“I cannot tell a lie”— George Washington
Mark Twain once famously wrote: “There are three kinds of lies: lies, damned lies and statistics.” (Okay, maybe it was actually Benjamin Disraeli who wrote that). Being a writer of fiction, Mr. Twain (which was not even his real name) was no stranger to making stuff up. But I imagine even he would be impressed with the sheer number and variety of lies which we accept in our post-truth world.
To update Twain’s list, let us suggest that there are, these days, for simplicity’s sake, three kinds of lies: lies that give the liar some advantage, tall tales and lies for the simple, pathological joy of it.
I don’t mean to pick on Donald Trump (okay, that was a lie), but he is the poster boy of lying. He told us he had the biggest inaugural crowd in history—when news cameras clearly showed the event was sparsely attended with many empty bleachers. This was a purposeful lie meant to give the impression that he was popular and important. He also tried to tell us that it hadn’t rained that day—although rain was pouring down, soaking everybody including poor George W. Bush, photographed struggling in vain to cover himself with a sheet of plastic. This was a lie with no particular purpose—like lying about your favorite color.

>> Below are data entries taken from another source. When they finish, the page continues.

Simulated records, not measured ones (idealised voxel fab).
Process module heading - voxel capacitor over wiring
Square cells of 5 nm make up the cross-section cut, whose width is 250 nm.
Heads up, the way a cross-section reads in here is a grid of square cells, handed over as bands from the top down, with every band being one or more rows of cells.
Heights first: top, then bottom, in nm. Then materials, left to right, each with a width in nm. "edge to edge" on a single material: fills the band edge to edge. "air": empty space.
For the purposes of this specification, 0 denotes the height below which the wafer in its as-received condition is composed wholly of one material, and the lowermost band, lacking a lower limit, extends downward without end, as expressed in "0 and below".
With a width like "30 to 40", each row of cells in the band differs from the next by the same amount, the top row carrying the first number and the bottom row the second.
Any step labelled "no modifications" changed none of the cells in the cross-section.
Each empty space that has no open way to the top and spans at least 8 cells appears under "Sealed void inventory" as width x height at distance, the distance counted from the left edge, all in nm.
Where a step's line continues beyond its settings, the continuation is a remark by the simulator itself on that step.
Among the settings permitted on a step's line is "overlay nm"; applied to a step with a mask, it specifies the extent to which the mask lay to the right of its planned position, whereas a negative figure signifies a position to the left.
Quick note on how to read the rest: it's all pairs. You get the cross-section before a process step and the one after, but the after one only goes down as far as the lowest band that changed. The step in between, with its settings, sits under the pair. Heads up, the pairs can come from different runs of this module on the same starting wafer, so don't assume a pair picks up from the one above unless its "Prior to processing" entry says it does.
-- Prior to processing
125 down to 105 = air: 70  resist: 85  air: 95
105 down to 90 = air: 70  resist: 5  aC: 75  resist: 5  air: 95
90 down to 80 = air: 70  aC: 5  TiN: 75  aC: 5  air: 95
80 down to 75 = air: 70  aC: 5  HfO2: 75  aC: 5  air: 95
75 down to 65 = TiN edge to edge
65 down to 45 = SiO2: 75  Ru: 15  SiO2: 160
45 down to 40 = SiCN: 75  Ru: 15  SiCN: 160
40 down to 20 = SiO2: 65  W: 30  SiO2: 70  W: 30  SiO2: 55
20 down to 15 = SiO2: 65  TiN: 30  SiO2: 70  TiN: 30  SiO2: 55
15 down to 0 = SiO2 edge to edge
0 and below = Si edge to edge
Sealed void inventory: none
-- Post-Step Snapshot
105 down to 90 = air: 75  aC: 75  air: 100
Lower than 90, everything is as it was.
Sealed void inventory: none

Then there was Trump’s bizarre NFT trading cards, cartoonishly depicting him as an astronaut, a cowboy, a superhero with the letter “T” emblazoned on his bodybuilder physique and a fist-pumping golfer, presumably celebrating a great victory (and definitely not cheating). These fanciful images, he explained in his sales pitch, exemplified highlights of his illustrious career. Really? Trump was an astronaut? Of course not. Trump was participating in the time-honored American folk tradition of spinning tall tales. He was trying to mythologize himself to stand alongside other folk heroes like Paul Bunyan, the gigantic lumberjack and Jim Bowie who took on the entire Mexican army at the Alamo with his big knife and Johnny Appleseed who walked across the entire United States planting apple trees. Actually, Mr. Appleseed planted trees for small, unpleasant-tasting cider apples and only made it as far west as Iowa.
According to the Washington Post, during the four years Trump was president, he racked up a whopping 30,573 whoppers, averaging over 20 lies a day, assuming, as he claimed, he worked every day—which, of course, he didn’t.
Now newly-elected congressman George Santos (or whatever his name really is) is getting all the attention for his incessant lies. He lied about his education, his work history, his charity work, his true name and where his money came from. He falsely claimed he was Jewish—now he says he is Jew-ish. He claimed his mother died in the 9/11 attack when she was actually alive and well in Brazil at the time. He tried to say he appeared on the TV show Hannah Montana, that he used to be a journalist, that he was targeted for assassination, that somebody mugged him in broad daylight in New York’s Central Park and stole his shoes—all proven false.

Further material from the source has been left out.